Posted: Jun 27, 2007 1:00 PM

I am so fustrated with this topic and dont know how to handle it. We are getting married on a yacht that cruises the harbor. Due to the location of the wedding, we decided not to have children at the wedding. We made this very clear to our family. I have even hired a babysitter that will be watching my neices and nephews at my moms house which is about 40 minutes from the boat.

My FHs cousin called me and said they had to bring her 7 yr old son.(her kid is one reason I didnt want kids. he is out of control and the mom does not watch him) I had offered the babysitting and she said that was too much out of her way to drive and drop him off. And when she originally RSVP'd, she only included herself and not her husband. Now she is calling to add her husband and her kid. So, I called FH's mom and asked for them to please politely tell them that there are no children. So FhH's dad told the cousins mom to tell them not to bring their kids.  A couple of days later, his other cousin (they are sisters) called and said she had to bring her kid because her husband wont let anyone watch her kid.

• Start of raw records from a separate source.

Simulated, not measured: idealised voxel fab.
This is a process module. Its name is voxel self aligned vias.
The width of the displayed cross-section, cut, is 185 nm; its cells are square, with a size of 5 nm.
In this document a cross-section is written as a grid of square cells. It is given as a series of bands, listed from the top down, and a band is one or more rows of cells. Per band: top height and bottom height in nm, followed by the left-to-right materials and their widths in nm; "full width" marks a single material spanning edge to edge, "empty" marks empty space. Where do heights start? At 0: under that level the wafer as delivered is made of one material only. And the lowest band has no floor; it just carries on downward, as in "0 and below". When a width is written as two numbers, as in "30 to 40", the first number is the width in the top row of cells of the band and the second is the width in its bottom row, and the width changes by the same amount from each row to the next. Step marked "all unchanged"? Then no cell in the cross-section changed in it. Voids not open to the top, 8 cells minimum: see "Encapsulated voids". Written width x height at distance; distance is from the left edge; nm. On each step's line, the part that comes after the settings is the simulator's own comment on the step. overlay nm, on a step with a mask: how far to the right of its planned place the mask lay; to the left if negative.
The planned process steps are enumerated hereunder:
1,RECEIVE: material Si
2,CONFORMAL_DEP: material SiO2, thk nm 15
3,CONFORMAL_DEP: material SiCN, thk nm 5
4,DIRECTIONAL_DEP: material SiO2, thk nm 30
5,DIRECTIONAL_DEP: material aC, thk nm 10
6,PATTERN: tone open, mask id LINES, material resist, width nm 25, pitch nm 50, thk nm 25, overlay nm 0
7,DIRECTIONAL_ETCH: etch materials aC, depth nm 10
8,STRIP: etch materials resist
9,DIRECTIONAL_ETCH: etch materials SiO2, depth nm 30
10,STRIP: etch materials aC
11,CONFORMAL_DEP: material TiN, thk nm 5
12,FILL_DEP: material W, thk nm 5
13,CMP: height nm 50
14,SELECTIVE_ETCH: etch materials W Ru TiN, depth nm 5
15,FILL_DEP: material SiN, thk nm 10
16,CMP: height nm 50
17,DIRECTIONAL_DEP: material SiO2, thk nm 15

We made a decision not to have kids and I just dont understand why they feel like its ok because they dont want to get a sitter. So, now, to make things worse, our friend from the East Coast emailed me and said they are coming out for the wedding but they are bringing their daughter. She said she understood that we didnt want children at the wedding and she is prepared to stay back at the hotel with her kid and just let her husband come to the wedding if she cant bring her kid. So basically she asked if she could bring her kid but would not if I said no. Now, that makes me feel like crap because they are traveling so far to come to the wedding and then to have to have the wife stay at the hotel. But I cant tell his cousins no and our friends yes.

I just dont know what to do. Any advice??

Also- keep in mind that we have limited space on the boat and had we invited all the children , we would have had to not invite about 25 of our friends who really want to be at the wedding. So we felt it was better to have our friends who really want to be there versus children who really dont care.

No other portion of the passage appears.